Alert
April 7, 2022

Newly Appointed Federal Watchdogs Warn they are Focused on Private Funds

Private funds can draw lessons about how to prioritize their compliance efforts and practices in response to a series of warnings by newly-appointed federal regulators of increased scrutiny, regulation, and enforcement activity.

On March 21, 2022, the U.S. Attorney for the Southern District of New York (SDNY), Damian Williams, identified private funds as an enforcement priority, one that will have the SDNY increasing its focus on investigating private funds — including private equity funds, venture capital funds, and hedge funds — for criminal violations. Speaking at the Securities Industry and Financial Markets Association (SIFMA) annual Compliance & Legal Seminar, Williams emphasized that all investors warrant equal protection, regardless of how sophisticated they may be. He also remarked that pension funds are increasingly investing in private funds, seeking higher returns for police officers, fire fighters, teachers, and other municipal workers.

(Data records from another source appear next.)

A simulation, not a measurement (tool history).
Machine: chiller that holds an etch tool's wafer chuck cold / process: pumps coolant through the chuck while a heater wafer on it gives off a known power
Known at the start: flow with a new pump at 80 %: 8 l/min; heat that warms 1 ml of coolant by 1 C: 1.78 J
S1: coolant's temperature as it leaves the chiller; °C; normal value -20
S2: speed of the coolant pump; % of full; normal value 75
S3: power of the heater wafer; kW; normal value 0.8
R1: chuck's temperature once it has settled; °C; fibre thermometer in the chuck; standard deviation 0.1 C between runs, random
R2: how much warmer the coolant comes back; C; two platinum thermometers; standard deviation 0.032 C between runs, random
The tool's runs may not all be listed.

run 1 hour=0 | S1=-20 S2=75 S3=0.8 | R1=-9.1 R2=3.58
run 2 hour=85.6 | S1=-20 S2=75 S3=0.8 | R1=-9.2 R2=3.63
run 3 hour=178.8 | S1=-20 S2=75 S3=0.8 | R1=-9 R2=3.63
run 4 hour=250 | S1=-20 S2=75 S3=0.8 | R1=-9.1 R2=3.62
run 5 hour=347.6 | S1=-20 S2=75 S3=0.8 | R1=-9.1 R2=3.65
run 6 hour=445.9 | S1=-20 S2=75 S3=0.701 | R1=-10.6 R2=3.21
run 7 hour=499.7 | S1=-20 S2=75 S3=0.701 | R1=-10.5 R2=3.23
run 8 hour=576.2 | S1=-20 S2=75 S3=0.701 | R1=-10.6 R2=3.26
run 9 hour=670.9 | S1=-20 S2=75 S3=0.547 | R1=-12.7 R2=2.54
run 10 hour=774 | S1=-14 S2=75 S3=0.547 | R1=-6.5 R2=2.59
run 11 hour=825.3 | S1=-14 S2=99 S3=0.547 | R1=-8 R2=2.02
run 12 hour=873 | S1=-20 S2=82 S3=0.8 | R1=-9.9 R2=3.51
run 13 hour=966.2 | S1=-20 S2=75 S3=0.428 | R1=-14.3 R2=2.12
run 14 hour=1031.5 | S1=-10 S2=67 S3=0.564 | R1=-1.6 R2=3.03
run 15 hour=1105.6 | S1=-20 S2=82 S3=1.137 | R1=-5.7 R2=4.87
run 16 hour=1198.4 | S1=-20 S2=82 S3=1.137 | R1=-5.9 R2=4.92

Williams said that the SDNY was particularly concerned about fraud in connection with the valuation of highly illiquid assets and other difficult-to-value assets. He noted the importance of having independence in the valuation function, and disclosing and monitoring any involvement of investment professionals.

As an example, Williams cited the SDNY’s recent prosecution of James Velissaris, the founder and former Chief Investment Officer of investment adviser Infinity Q Capital Management (Infinity Q). On February 17, 2022, Velissaris was charged with allegedly making false and misleading statements regarding Infinity Q's valuation process for certain investments in its private fund and mutual fund — including statements regarding the purported independence of that process — and fraudulently mismarking those securities to inflate the value of the funds. Infinity Q reportedly sought to attract public pension funds, university endowments, and charitable foundations as investors in its private fund, in addition to retail investors for its mutual fund.

Private funds have also increasingly been a focus of the SEC. Simultaneously with the SDNY, the SEC filed an enforcement action against Velissaris. In announcing the SEC's charges, the Director of the Division of Enforcement, Gurbir S. Grewal, remarked that the case “affirms our commitment to using all our tools to root out misconduct in the $18 trillion private fund arena, a growing market attracting more and more institutional investors, including public pension funds, university endowments, and charitable foundations.”

Examination priorities likewise reflect the SEC’s desire to protect investors through robust oversight of private funds. As discussed further in a separate alert, on March 30, 2022 the Division of Examinations released its 2022 Examination Priorities report, which calls out private funds as the first “Significant Focus Area,” displacing retail investors, which had been the first priority in each of the annual Examination Priorities since 2015.

The SEC is also making disclosure and conflict of interest issues at private funds a priority of new rulemaking. On February 9, 2022, the SEC announced proposed rules that would require private funds to provide certain disclosures to their investors, including quarterly statements detailing fund performance, fees and expenses, and manager compensation. The SEC’s proposed new rules would also prohibit certain activities that the SEC deems to present too great a conflict of interest to be cured by disclosure, including with respect to limitations on liability and certain preferential treatment of investors. Earlier this year, on January 26, 2022, the SEC also proposed amendments to Form PF that would require increased reporting by private equity funds of transactions the SEC views as presenting significant conflicts of interest, signaling an expanded use of Form PF in examinations and enforcement and beyond its original systemic risk reporting purpose.

Private funds should heed these warnings. They should revisit and examine their policies and procedures, including with respect to valuation processes and documentation, fee and expense disclosures, and conflicts of interest. Compliance is key — not only will the SEC be looking at the sufficiency of private fund compliance programs, but as Williams intimated in his remarks, a strong compliance program is the best way to avoid wrongdoing that might trigger a government investigation in the first place.